26 Symmetric Matrices, Spectral Theorem, Rayleigh Quotient

Lecture from 13.12.2024 | Video: Videos ETHZ

Recap of Previous Results

Last few lectures, we established key results concerning eigenvalues, eigenvectors, and diagonalization:

Complete Set of Eigenvectors: We explored conditions under which a matrix possesses a complete set of eigenvectors that form a basis for the vector space.
- We proved that matrices with distinct eigenvalues always have a complete set.
- We also showed that diagonal matrices and projection matrices always have complete sets of eigenvectors.
- A crucial concept introduced was that for a matrix to have a complete set of eigenvectors, the geometric multiplicity of each eigenvalue (dimension of its eigenspace) must equal its algebraic multiplicity (number of times it appears as a root of the characteristic polynomial).
Diagonalization: If a matrix $A \in R^{n \times n}$ has a complete set of eigenvectors, it can be diagonalized as $A = V Λ V^{- 1}$ , where $V$ is the matrix whose columns are the eigenvectors, and $Λ$ is a diagonal matrix with the corresponding eigenvalues.
Similar Matrices: We defined similar matrices ( $B = S^{- 1} A S$ for some invertible $S$ ) and proved that similar matrices share the same eigenvalues.

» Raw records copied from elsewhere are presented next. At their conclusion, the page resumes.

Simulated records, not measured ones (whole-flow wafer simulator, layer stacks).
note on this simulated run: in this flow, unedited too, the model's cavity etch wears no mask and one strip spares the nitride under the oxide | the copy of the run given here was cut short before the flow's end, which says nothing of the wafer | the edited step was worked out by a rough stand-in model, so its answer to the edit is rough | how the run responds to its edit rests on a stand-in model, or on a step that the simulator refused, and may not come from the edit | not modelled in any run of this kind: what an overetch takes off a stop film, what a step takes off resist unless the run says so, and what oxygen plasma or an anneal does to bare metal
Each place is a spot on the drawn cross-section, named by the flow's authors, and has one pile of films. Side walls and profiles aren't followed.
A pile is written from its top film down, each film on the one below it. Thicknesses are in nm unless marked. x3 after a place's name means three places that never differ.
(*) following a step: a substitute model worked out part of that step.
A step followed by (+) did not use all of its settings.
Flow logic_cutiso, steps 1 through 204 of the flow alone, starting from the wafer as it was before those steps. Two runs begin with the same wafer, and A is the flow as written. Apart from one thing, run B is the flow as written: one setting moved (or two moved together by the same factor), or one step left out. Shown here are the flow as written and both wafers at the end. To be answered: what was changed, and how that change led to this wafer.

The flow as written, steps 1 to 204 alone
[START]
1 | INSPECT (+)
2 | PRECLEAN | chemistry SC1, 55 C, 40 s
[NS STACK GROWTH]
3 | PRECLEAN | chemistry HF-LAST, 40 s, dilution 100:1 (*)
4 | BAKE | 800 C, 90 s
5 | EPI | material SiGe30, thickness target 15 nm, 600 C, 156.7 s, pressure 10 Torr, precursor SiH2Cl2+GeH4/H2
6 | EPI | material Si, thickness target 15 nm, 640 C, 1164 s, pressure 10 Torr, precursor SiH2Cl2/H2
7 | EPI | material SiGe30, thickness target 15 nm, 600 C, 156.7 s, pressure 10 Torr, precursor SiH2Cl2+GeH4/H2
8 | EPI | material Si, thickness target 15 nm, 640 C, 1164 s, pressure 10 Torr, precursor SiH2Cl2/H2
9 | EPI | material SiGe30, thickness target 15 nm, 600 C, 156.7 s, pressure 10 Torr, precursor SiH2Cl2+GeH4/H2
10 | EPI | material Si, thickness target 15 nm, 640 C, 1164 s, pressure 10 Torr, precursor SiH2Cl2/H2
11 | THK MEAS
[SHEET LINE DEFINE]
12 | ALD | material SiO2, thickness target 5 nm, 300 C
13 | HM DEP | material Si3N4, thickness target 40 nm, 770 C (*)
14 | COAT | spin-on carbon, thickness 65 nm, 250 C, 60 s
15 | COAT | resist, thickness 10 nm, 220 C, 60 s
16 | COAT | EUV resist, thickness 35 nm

Now, building upon these foundations, we delve into the specific and important case of symmetric matrices. We want to address the question: for which matrices $A \in R^{n \times n}$ do we have:

All eigenvalues $λ_{i}$ are real.
The geometric multiplicity of each eigenvalue $λ_{i}$ is equal to its algebraic multiplicity $m_{i}$ .

We’ve already seen that diagonal and projection matrices satisfy these conditions. While having distinct real eigenvalues guarantees real eigenvalues and equal algebraic and geometric multiplicities, this condition is not necessary. We are seeking a more general characterization. This leads us to the Singular Value Decomposition (SVD), a powerful factorization that applies to all matrices. However, before tackling the SVD, we’ll first analyze a crucial special case: symmetric matrices. Understanding the properties of symmetric matrices will provide essential building blocks for the SVD.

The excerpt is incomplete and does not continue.